Published on December 23, 1993

Watching Heaven and Earth, I was reminded of Pauline Kael's quip upon her retirement: "At least I won't have to see any more Oliver Stone movies," or words to that effect. At the time I thought the grande dame was being a little hard on Stone; he seems more of a hit-and-miss proposition than a must to avoid. For (roughly) every overheated melodrama such as Wall Street, he has produced a film of raw emotional power, like Salvador, JFK or even The Doors. JFK was, of course, his great success. The sheer kinetic energy of the film showed that, for good or ill, Oliver Stone gave it everything he had.

That's why Heaven and Earth is so disappointing, and why I was thinking of Kael's parting shot as I watched it. I don't think Stone had much to say about the plight of a young Vietnamese woman trapped by competing forces, and by history itself, during the French and U.S. wars in Vietnam. He certainly didn't find his way to the center of her story. Stone remains on the outside looking in -- and so do we.

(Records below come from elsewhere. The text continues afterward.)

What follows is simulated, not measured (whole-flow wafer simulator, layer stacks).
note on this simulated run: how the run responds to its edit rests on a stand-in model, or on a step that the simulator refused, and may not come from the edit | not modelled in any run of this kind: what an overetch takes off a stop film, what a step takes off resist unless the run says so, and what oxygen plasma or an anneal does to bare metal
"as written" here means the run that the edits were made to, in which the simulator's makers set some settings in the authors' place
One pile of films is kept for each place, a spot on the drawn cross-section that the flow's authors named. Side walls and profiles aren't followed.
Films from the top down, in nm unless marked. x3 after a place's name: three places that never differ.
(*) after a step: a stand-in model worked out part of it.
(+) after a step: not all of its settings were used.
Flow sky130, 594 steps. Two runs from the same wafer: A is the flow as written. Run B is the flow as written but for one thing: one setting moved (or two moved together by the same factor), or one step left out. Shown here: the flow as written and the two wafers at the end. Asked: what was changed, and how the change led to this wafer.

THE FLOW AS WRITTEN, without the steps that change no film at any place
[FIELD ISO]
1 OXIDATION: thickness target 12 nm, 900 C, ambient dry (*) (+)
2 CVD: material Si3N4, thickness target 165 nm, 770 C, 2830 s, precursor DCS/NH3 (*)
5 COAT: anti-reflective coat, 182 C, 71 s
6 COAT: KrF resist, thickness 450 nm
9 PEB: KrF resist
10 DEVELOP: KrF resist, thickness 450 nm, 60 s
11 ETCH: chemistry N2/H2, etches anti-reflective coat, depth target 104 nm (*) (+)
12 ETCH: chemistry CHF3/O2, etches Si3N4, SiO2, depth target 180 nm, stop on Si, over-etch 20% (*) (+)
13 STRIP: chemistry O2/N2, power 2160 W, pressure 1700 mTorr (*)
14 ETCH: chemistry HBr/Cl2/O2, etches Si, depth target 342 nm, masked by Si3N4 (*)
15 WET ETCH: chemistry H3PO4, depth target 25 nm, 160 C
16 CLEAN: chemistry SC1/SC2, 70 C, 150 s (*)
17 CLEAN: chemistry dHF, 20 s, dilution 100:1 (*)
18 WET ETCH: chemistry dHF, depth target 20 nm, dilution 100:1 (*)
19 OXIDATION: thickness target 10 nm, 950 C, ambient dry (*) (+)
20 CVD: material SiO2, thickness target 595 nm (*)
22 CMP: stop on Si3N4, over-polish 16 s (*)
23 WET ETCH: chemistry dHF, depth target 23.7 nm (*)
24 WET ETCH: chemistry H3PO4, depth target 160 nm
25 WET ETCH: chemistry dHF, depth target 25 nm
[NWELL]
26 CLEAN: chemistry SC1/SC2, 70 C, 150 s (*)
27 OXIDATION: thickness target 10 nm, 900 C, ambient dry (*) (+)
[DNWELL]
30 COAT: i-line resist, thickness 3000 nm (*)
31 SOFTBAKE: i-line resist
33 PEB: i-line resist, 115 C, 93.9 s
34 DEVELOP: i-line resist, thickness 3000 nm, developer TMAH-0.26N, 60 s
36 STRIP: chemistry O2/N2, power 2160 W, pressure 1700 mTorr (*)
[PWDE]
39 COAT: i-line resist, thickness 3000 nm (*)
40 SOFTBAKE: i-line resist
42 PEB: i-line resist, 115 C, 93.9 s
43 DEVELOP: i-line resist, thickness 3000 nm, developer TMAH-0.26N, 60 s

In its opening shots, though, the film is so pictorially beautiful that I thought the landscape might carry the day. Stone's camera looks down on a Vietnamese village surrounded by rice fields and a rather mystical-looking series of hills. Stone wants us to feel that the Vietnamese countryside has existed in pure timelessness, outside history, until the French arrive. And this misty-blue field does put us in never-never land -- but then Stone and his collaborators ruin the effect with overkill.

A narrator's voiceover breaks in, for the first of many times, to explain exactly how we're supposed to feel about the scene, and why. A couple of words on the village's timelessness might have been evocative, but the narrator blathers on, accompanied by the film's most maddening defect: swirling orchestral strings that don't know when to stop. The soundtrack is pitched to the same level of swirl no matter what's happening onscreen.

Once he's established that Le Ly (Hiep Thi Le) was indeed born in heaven, Stone quickly moves on to earth -- to hell, that is. The French come through and destroy the village. The villagers rebuild, then the Americans come, then the Viet Cong, and between them they put Le Ly and her family (headed by Papa, played by Oscar-winner Haing S. Ngor of The Killing Fields) through much grief. Le Ly's two brothers join the guerillas, and Le Ly herself works as a sympathizer. This gets her in trouble with the South Vietnamese army, and the government takes her prisoner and tortures her. When her mother bribes Le Ly's way out, the Viet Cong become suspicious: Why did the government give her special treatment?

With both sides ready to do her in, Le Ly moves to Saigon and suffers a series of troubles. A country girl lost in the big, corrupt city, she gets pregnant and is reduced to selling black-market items to GIs. She can scarcely manage to resist selling herself.

Then she meets a good GI, a marine jungle warrior named Steve Butler (Tommy Lee Jones). He has nightmares about night recons, and in his sleep he seems on the verge of killing her -- but once he's awake, he's desperately happy to have her in his life.

There is plenty of drama in this material, but because Stone stands so far outside his story, little of it carries weight. He hasn't deeply imagined these characters, who speak in a series of ear-jarring cliches. He would have been well-advised to get a Vietnamese writer to help with the dialogue.

Once Butler and his Vietnamese bride get to America, the movie comes briefly to life. The images of tiny Le Ly being greeted and nearly smothered by her heavyweight sister-in-law give the film its first edge -- this, after all its horrors. And the following moments -- as Le Ly is awestruck in a California supermarket, and her sister-in-law opens a freezer the size of Le Ly's family hut, revealing a universe of frozen foods -- are very funny. Oh, I thought. Now the movie is finally starting. It's a comedy.

But that doesn't last long. The film descends once again into bathos. Stone begins rushing through his material so doggedly that we almost lose contact with the basic plot elements. We're told that Butler suffers this problem and that problem, but again, the voiceover is being asked to do the movie's main storytelling, and it falls flat.

Butler is a potentially interesting character, even though he is yet another haunted Vietnam vet. You can tell that he is drawn from life, and you can see potential in the way he's trapped between the crimes he committed in Vietnam and the dead-end life he returns to in California. But Stone narrates it away, and finally even the wonderful Jones can't flesh out the shards of his character.

The movie is curiously unfelt throughout, as if Stone simply can't get too worked up about Vietnam anymore. In fact, it plays more as his response to his feminist critics than anything else. He was apparently determined to do a woman's story, whether or not he had anything to say.